This bias towards the borrowers is also necessitated by the still-fragile state of some institutions that have lent to them, notably still struggling RBS, the UK’s biggest bank. By gnawing away at the real value of unspent cash, faster inflation might also – finally – induce private business to start investing the record sums they have been sitting on or repaying to rich investors, since the financial crisis.

The modest 1.8% average annual growth of national income expected in 2017-21 – on which the government will depend to relieve pressure on health, care, police and other social services while it negotiates Brexit – relies heavily on a long-delayed revival of investment. The Office for Budget Responsibility expects business investment, which fell by 1.5% in 2016 and is still declining this year, to spring back to growth of 3.7% in 2018 and average 4% in 2019-20.

Higher inflation, outpacing interest-rate rises and keeping borrowing costs down, is a vital part of the story behind this. Investment recovery is vital to resolving the UK’s productivity stagnation since 2008, which underlies the lack of real wage growth.

Sting in the tail?

But the rise in inflation, even if temporary, also brings dangers for that recovery. It was a rise in disposable incomes that enabled consumption-led growth since the financial crisis. But with inflation at 2.3%, prices are rising at the same rate as average earnings. Even if it subsides soon, it could usher in a phase of real-pay stagnation that could leave average living standards no higher in 2022 than in 2007.
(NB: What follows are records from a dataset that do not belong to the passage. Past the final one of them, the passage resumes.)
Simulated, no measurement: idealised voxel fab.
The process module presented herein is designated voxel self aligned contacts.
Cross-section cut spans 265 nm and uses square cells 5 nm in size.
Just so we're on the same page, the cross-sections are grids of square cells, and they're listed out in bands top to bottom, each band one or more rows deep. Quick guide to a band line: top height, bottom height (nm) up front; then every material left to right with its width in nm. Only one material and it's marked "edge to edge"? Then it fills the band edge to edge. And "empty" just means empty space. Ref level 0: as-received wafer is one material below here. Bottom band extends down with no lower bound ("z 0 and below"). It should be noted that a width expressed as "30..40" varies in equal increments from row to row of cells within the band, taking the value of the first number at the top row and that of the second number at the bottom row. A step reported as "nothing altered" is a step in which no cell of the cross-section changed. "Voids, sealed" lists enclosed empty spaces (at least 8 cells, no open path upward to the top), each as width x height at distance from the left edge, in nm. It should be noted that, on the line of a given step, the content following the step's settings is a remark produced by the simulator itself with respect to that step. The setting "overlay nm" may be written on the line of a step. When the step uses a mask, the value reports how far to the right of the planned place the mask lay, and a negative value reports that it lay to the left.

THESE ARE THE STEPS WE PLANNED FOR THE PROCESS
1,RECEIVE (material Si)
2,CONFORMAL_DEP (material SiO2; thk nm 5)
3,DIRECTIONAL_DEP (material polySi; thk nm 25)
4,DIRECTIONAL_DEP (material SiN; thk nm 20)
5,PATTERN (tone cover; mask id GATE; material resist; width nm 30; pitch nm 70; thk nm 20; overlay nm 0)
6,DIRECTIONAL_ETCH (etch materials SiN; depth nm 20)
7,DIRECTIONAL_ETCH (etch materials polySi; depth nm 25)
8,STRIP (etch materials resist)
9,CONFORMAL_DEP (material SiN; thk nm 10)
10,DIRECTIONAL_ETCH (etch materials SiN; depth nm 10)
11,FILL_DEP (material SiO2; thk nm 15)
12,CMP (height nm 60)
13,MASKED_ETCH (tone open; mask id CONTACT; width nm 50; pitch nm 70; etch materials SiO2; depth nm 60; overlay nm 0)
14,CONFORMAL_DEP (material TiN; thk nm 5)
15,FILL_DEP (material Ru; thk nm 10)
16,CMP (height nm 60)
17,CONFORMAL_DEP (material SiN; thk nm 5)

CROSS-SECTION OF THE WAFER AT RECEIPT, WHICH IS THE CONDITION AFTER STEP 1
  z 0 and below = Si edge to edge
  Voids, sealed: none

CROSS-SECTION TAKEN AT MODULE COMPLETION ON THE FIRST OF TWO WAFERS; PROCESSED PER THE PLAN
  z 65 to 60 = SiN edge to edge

The way the headline inflation rate is calculated now takes into account council tax and other housing costs, which weigh increasingly on those households that bought homes recently or are having to rent because they can’t afford to buy. So the expected year of above-target inflation could deliver a blow to household spending that offsets any boost to business investment.

And that’s before taking any account of the impact of uncertainty surrounding the Brexit negotiations. Even if interest rates don’t rise, businesses may curb their commitments until the exit terms and associated policy changes are clearer, compounding the slowdown already expected next year and leaving the UK government struggling to meet its deficit reduction targets.